State v. Ackerman

Decision Date13 November 1899
Citation45 A. 27,64 N.J.L. 99
PartiesSTATE v. ACKERMAN.
CourtNew Jersey Supreme Court

(Syllabus by the Court.)

Error to court of quarter sessions, Bergen county.

Albert J. Ackerman was Indicted for perjury. From an order sustaining a demurrer to a special plea, and refusal of trial by jury on such plea, defendant brings error. Reversed.

Argued June term, 1899, before MAGIE, C. J., and VAN SYCKEL and LIPPINCOTT, JJ.

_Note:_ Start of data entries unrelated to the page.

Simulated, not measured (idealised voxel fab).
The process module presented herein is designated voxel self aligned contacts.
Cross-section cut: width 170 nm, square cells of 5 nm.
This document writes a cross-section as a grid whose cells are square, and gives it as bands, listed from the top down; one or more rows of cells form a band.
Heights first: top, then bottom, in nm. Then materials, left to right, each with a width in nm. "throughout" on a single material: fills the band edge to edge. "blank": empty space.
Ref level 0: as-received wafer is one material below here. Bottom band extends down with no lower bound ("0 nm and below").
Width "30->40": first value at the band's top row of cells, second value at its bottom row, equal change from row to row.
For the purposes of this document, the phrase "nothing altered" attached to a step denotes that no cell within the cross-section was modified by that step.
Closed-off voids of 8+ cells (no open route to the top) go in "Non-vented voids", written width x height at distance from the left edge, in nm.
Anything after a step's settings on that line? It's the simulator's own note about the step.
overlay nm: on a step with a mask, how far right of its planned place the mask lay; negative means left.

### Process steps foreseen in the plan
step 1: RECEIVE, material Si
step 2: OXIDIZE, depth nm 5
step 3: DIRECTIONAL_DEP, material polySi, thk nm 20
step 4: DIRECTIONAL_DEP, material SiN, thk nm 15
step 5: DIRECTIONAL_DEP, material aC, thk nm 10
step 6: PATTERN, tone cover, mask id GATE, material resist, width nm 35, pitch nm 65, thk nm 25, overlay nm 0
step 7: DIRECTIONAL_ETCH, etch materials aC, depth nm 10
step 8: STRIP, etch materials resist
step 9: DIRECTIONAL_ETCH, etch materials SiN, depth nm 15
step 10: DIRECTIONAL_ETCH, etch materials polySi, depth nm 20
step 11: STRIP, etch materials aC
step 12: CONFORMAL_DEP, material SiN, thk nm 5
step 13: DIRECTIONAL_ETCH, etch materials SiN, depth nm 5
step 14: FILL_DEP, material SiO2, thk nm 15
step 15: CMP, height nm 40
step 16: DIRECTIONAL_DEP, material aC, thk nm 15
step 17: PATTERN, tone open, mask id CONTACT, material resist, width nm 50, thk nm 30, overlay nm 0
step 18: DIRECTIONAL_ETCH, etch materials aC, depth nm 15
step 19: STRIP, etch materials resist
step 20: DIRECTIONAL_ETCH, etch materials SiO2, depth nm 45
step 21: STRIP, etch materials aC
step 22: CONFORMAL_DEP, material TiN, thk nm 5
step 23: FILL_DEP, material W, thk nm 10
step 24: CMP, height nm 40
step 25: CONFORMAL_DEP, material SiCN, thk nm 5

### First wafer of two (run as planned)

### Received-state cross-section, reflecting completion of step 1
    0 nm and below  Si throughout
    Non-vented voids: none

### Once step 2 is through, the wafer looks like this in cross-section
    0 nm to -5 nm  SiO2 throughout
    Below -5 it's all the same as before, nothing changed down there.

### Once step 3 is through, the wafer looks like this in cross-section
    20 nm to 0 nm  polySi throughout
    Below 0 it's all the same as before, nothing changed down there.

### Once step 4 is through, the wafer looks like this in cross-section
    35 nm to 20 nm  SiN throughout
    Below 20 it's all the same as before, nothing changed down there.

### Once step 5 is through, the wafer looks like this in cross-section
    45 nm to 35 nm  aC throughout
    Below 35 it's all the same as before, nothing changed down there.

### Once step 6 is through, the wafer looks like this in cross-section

Hart & Hart, for plaintiff in error.

Peter W. Stagg, for the State.

LIPPINCOTT, J. This writ of error is directed to the Bergen county court of general quarter sessions of the peace, to bring Into this court for review the record and proceedings upon a certain indictment against the plaintiff in error, as defendant therein, for perjury. The Indictment was presented in the Bergen oyer and terminer of the December term, 1899, and from that court sent to the quarter sessions for trial. A plea of not guilty was entered by the defendant in the sessions; and afterwards leave was given for a withdrawal of this plea, and the defendant tendered an oral plea of autrefois acquit. The court refused to allow such oral plea, and directed the defendant to file the plea in writing, with a verification. To this plea the prosecutor of the pleas filed a demurrer, and the defendant joined therein. The defendant demanded that the issue made by the special plea of autrefois acquit be tried by a jury. The court refused such a trial, and upon argument sustained the demurrer, but no entry of any formal judgment was made. By this writ the defendant seeks a review of these proceedings and the finding of the court.

Upon a plea of autrefois acquit, and upon a proper trial thereof and determination, if it be in favor of the defendant named in the indictment, the judgment is final; but, if it be against the defendant, then it is in the nature of respondent ouster, and he is allowed to plead over, and have his trial for the offense itself. Whart. Cr. PI. & Prac. (9th Ed.) § 486. If the issue be found in favor of the defendant, the judgment is that he be dismissed and discharged from the premises on the present indictment specified, and that he go thereof without day; and this judgment is final. 1 Archb. Cr. Prac. & IT. (J. N. Pomeroy's Notes; 8th Ed.) p. 350. No further steps under the indictment can be taken against him, and the judgment is equivalent to an acquittal. All this rests upon the principle that no man shall be more than once in peril for the same offense, and it is the former verdict which constitutes the bar. Mount v. State, 14 Ohio, 295. The former verdict itself constitutes the bar. West v. State, 22 N. J. Law, 212-231; Smith v. State, 41 N. J. Law, 598; 1 Archb. Cr. Prac. & PI. (J. N. Pomeroy's Notes; 8th Ed.) p. 338, and cases cited. The conclusion reached is that the writ of error must be dismissed because the record shows no judgment. All that appears in the record is the plea, the demurrer, and joinder; and annexed is a transcript of the notes of the proceedings of the court upon the matter, showing that after argument the court sustained the demurrer. The record in no sense shows the entry of any judgment whatever in the premises upon which error will lie. But questions have been raised and fully argued as to the proper procedure upon the plea of autrefois acquit, and it has been deemed proper to indicate the manner in which such a plea should be disposed of, and the issue thereby raised determined.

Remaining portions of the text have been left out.